It appears the strip is going to evolve a bit more quickly as 2022 settles in, thanks to two new casino sales in the works, but more definite and one still in the distance but with intention announced.
Previously, the Venetian/Palazzo was sold earlier in the year after the death of owner Sheldon Adelson. Then, the Cosmopolitan’s operations were announced as being sold to MGM. Now we’ve got word of two more changes in the works.
Mirage Operations to be Sold by MGM
The Mirage has been on a bit of an island compared to the rest of MGM’s casinos in Las Vegas, so from a geographic perspective it makes sense that, like Treasure Island before it, it would be the one to be passed along to a new owner to concentrate Mlife‘s properties together.
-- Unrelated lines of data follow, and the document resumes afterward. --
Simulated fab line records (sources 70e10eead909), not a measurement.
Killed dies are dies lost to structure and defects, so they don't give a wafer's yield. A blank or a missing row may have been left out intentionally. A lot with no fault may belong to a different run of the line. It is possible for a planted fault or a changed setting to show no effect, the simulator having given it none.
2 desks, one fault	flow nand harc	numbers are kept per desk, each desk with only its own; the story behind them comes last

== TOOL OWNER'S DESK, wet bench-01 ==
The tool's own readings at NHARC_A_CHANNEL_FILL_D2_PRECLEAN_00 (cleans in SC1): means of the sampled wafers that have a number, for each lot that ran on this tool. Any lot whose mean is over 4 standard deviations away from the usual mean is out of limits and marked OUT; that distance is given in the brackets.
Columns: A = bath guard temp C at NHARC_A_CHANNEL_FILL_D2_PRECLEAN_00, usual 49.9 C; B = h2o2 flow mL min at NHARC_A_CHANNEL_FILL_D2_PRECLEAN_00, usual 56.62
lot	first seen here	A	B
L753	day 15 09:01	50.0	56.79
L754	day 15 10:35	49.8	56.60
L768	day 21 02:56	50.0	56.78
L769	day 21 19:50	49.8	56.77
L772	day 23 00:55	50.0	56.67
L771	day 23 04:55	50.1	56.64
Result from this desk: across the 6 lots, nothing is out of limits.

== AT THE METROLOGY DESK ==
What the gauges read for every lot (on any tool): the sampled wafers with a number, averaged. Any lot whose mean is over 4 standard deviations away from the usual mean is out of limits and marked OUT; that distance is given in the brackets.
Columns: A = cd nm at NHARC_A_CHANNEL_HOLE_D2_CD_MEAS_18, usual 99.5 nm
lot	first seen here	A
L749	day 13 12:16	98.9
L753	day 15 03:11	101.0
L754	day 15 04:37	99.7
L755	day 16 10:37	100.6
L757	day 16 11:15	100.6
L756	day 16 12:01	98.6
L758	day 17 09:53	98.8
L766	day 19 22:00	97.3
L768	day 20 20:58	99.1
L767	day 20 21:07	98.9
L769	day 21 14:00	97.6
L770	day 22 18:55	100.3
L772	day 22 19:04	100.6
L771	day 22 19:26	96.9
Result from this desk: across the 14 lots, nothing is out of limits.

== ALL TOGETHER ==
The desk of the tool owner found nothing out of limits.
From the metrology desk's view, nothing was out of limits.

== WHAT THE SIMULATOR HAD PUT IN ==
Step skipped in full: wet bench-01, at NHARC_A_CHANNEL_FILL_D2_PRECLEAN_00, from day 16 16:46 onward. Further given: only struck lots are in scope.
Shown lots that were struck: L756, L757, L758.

Las Vegas Locally shared a screenshot on Facebook with the announcement internally to employees that operations for The Mirage would be sold to a new owner. The letter indicated a deal wasn’t done; whether one is imminent or just they’re announcing they’ve got a property for sale is still to be determined.
With this move and the previous announced deal around the Cosmopolitan, MGM is going to largely own a connected set of properties largely on the southern and western side of the strip, starting from Mandalay Bay and Delano at the southern end, and working all the way up to Bellagio on the northern end.
They also own MGM Grand, across the street from New York-New York, which is not unlike how Caesars owns a full row of casinos on the eastern end, with the exception of Caesars Palace across the street from Flamingo.
Caesars Firms Up Plans to Sell Strip Casino Asset
Speaking of Caesars, they were not shy to share at the time of the Eldorado acquisition of Caesars that they planned to sell a strip location when the time was right. Based on the valuation of the Cosmopolitan deal and record earnings, they think that time is right, or at least early 2022 is, according to an article on CDC Gaming Reports.
They have not announced specifically which property they may put up for sale, but they did note a center strip location, which is not the first time that language has been referenced. Many believe Bally’s, which has an unusual and struggling shop section in front of it, may be the target of an acquisition, but the Eldorado leadership now running Caesars Entertainment has also not been shy to say that anything could be up for sale for the right price.
The company plans to a good chunk of its cash to pay down debt from the merger, also not unexpected given previous announcements.
The article noted room occupancy in the 80s on weeknights and the 90s on weekends, so they’re not hurting for customers right now as it is.
Unlike Mlife, which is going to net out even in terms of the number of properties they run, as well as number of rooms available (given both properties have a similar room count), Caesars is on its way to go from nine properties to seven in Las Vegas (given the previous sale of the Rio, which they only have a management agreement for the short term).
Factor in a larger marketing database for the combined companies, and an eventual reduction of two casinos worth of hotel rooms, and it’s easy to see how they’ll be able to further cut comp rooms or make them much more competitive to secure. No doubt this will be good for their bottom line, but not necessarily good for players loyal to Caesars.
On the flip side, new ownership of both Mirage and a Caesars property will potentially bring new operators into the market, which could increase competition in the short term. Already, with Virgin Las Vegas being managed by Mohegan Sun, Tropicana on its way to being purchased by the new Bally’s, and Palms set to reopen under San Manuel ownership next year, the amount of choice is beginning to increase once again among strip and near-strip properties.